Sustainable approach to employee engagement
According to the latest research from Hay Group, British workers are the most disengaged and the second most frustrated in Western Europe. Similarly, a survey by Aon last month found that almost half of employees would leave if they could find another job. And the CIPD reports that less than a third of staff trust their leaders to act in their best interests.
The mantra of employee engagement is that an unengaged workforce is also a low performing one. But given recent events, it’s not surprising that large sections of the workforce lack genuine engagement and commitment and are buckling down simply pleased to have a job.
Raising levels of employee performance
One of the responses to this has been to encourage employees to find meaning and purpose through their work. The CIPD’s Shaping the Future research programme, for example, describes effective engagement as being ‘the extent to which organisations [are] able to engender a sense of shared purpose among their employees’ and outlines the importance of ‘employees developing an emotional connection to their organisation’s purpose, internalising it and practising it in their daily routines’.
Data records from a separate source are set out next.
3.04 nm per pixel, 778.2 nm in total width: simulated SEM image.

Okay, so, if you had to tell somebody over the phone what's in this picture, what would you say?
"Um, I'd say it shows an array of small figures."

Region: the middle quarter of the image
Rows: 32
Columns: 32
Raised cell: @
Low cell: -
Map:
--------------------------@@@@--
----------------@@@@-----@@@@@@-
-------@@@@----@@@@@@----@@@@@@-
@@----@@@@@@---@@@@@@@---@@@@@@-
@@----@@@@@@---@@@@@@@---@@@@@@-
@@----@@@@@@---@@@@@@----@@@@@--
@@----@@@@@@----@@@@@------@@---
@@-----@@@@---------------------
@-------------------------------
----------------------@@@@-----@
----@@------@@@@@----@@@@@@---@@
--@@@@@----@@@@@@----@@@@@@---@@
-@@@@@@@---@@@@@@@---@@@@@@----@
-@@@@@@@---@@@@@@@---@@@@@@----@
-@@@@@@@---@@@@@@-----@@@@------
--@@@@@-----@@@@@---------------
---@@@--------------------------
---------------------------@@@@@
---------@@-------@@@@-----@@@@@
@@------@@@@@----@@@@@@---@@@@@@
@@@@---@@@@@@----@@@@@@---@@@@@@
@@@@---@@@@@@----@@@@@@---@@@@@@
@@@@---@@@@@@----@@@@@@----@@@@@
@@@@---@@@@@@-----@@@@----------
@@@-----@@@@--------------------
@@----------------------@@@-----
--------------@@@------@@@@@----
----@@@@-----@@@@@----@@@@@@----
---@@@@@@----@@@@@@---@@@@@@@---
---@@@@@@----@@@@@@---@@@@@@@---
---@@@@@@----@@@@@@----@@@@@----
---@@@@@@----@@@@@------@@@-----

Others are more outspoken, arguing that the key to raising levels of employee performance is to provide ‘meaning for individuals beyond making money which in turn unlocks discretionary effort’ or that employers need to strike a new contract with their people in which they say, ‘We’ll make your job (and life) more meaningful. You give us your hearts and minds’.
Sustainable business or failure and derailment?
Experience – as well as our research – shows that if it’s done effectively, employees start to believe their outlook and interests are identical to those of the organisation.
Why should this be a problem you might ask? Well, if you are unable to distinguish between your own outlook and interests and that of the organisation for which you work, you tend to pursue your goals regardless, without bothering too much about your responsibility for others or what the outcomes of your actions might mean for them. When you put this beside the behaviour of the investment bankers that precipitated the global financial crisis as well as, previously, those in Enron and Andersen, you begin to get the picture.
Our research illuminated the dynamics in the relationship between leaders and their organisations that can either lead towards long term, sustainable success or business failure and derailment. We found there was a symbiotic relationship between work addicted, highly absorptive corporate cultures and those whom the organisation regarded as its brightest and best.
A large proportion of these rising young stars had little sense of their own purpose and identity. The organisation created an environment in which they could get lost in the process of work, using it as a fix to get ahead, be successful, and avoid feeling. Providing them with a purpose to which they could align their careers had the effect of creating work-addicted, corporate careerists rather than leaders – with little sense of self.
It also created a fertile environment for job burnout to occur because it reinforced the unhealthy, co-dependent relationship they had with their work, in which the story of the organisation and their role within it had become their story.
Supporting your employees
Meaning and purpose have to be satisfied at an individual level and cannot either practically or ethically be satisfied at a collective one. Using work as a substitute for identity – for meaning and purpose in one’s life – eventually leads to anomie, where employees have no rooted sense of self or character, over-accommodate themselves to others and lose their moral compass and sense of purpose.
So if supplying employees with ready made purpose is unethical and unsustainable at a human as well as business level, what’s the alternative for the enlightened organisation looking to sustainably engage its workforce?
We believe it is to support employees in finding their own purpose and exploring how this relates to the organisation’s purpose. In essence we are proposing a transparent process in which employees explicitly negotiate the relationship between their own sense of personal purpose and that of the organisation.
In practice this means finding the appropriate forum for employees to play an active, conscious role in determining how they engage with their organisation.
Leadership and other development programmes provide an environment in which this ‘negotiated engagement’ can be done safely and as part of an overall learning agenda. Having explored the organisation’s purpose and dominant cultural norms, get programme participants to define to which aspects do they feel committed? Which aspects do they simply accept – to which they do not feel committed, but equally they do not feel strongly enough about to change? And finally, which aspects do they seek to change?
Emotional connection between employee and employer
We believe that sustainable organisation performance is dependent on there being sufficient congruence between employees’ personal purpose and the shared purpose of the organisation. In order for employees to develop an emotional connection to that shared purpose, it is necessary for an employee’s personal purpose to be allowed to flourish, and thus to make human life within the organisation sustainable.
The employee as powerful agent in relationship with the organisation is one of the key hallmarks of what we call ‘sustainable engagement’. It challenges old thinking about mangers decreeing and employees implementing, and makes the health of the relationship between the organisation and the individual employee central to organisation performance.
Most of all, it enables a move from authoritarian to participative cultures, fostering a more distributed model of leadership and a more widely shared sense of responsibility and ethical practice in our corporations.